June 15th, 2010, Promulgated by Mike

Fr. Richard McBrien has a new column up at the National Catholic Reporter …

US bishops from a better time

The death of Williams Borders, retired archbishop of Baltimore, this past April at age 96 has dramatized the acute change in the composition of the U.S. hierarchy over the past 30 years, that is, since the election of Pope John Paul II in 1978 and the departure of Archbishop Jean Jadot, Apostolic Delegate to the United States, in 1980.

So marked and long-lasting has the change been that many Catholics today, clergy, religious, and laity alike, tend to view many, if not most, bishops as ciphers at best, hopeless reactionaries at worst. To such Catholics, bishops are irrelevant to the life and mission of the church, and to their own lives as well.

This week’s column offers a reminder that this was not always the case.

Taking the various U.S. dioceses in alphabetical order, here is a representative sample of retired or deceased bishops, many of whom have served the church in America with uncommon pastoral zeal and who are fondly and gratefully remembered by many in their dioceses.
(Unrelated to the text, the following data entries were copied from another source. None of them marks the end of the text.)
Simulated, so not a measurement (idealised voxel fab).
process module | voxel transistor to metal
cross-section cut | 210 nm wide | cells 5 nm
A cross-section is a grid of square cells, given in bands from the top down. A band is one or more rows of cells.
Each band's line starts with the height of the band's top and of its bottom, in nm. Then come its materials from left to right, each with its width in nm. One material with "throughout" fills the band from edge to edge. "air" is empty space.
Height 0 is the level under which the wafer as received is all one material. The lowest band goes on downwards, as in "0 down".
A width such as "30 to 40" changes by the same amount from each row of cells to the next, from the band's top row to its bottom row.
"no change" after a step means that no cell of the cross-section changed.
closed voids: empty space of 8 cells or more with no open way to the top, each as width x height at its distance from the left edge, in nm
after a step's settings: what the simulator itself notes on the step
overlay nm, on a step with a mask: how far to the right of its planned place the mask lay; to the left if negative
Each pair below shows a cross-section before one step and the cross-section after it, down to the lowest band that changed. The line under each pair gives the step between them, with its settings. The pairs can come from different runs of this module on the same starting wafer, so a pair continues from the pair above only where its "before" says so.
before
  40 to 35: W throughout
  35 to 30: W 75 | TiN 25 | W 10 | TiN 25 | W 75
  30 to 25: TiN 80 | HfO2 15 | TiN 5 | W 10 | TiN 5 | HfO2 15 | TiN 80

Fr. McBrien then goes on to list over 50 retired or deceased bishops and archbishops. While I am not familiar with every name on the list I wasn’t surprised to find several of the more famous members of the progressive camp.

Fr. McBrien then winds up his essay with this Orwellian piece of doublespeak …

If anyone wants to know why there has been so much hemorrhaging from the Catholic church in recent years (the Pew Study of U.S. religions has put the number at 3 in 10) and why there is so much demoralization among those who have thus far remained, we need look no further than the general pattern of appointments to, and promotions within, the U.S. hierarchy over the past three decades

Read the entire column here.

As something of a footnote, DOR’s own Deacon Ray Defendorf posted this comment on Fr. McBrien’s piece …

I’d add to Fr. McBrien’s list of outstanding bishops the late Joseph L. Hogan, 1969 – 78 and our current bishop Matthew H. Clark (1979 – present)of the Diocese of Rochester, NY. These outstanding and very pastoral leaders have made our diocese a refreshing oasis where lay participation at all levels of church administration and pastoral planning are valued and encouraged.

Bishop Clark will retire in a few years and we are praying that the deeply spiritual pastoral leadership and commitment to the values of Vatican II that we have enjoyed for over thirty years will not be retired with him.

May I recommend Bishop Clark’s book Forward in Hope: Saying Amen to Lay Ecclesial Ministry, (2009, Ave Maria Press) as a required primer for bishops who truly desire to allow the voice of the Holy Spirit to take root within their diocese.

I can only surmise that the ongoing implosion of the Diocese of Rochester has escaped Deacon Ray’s notice.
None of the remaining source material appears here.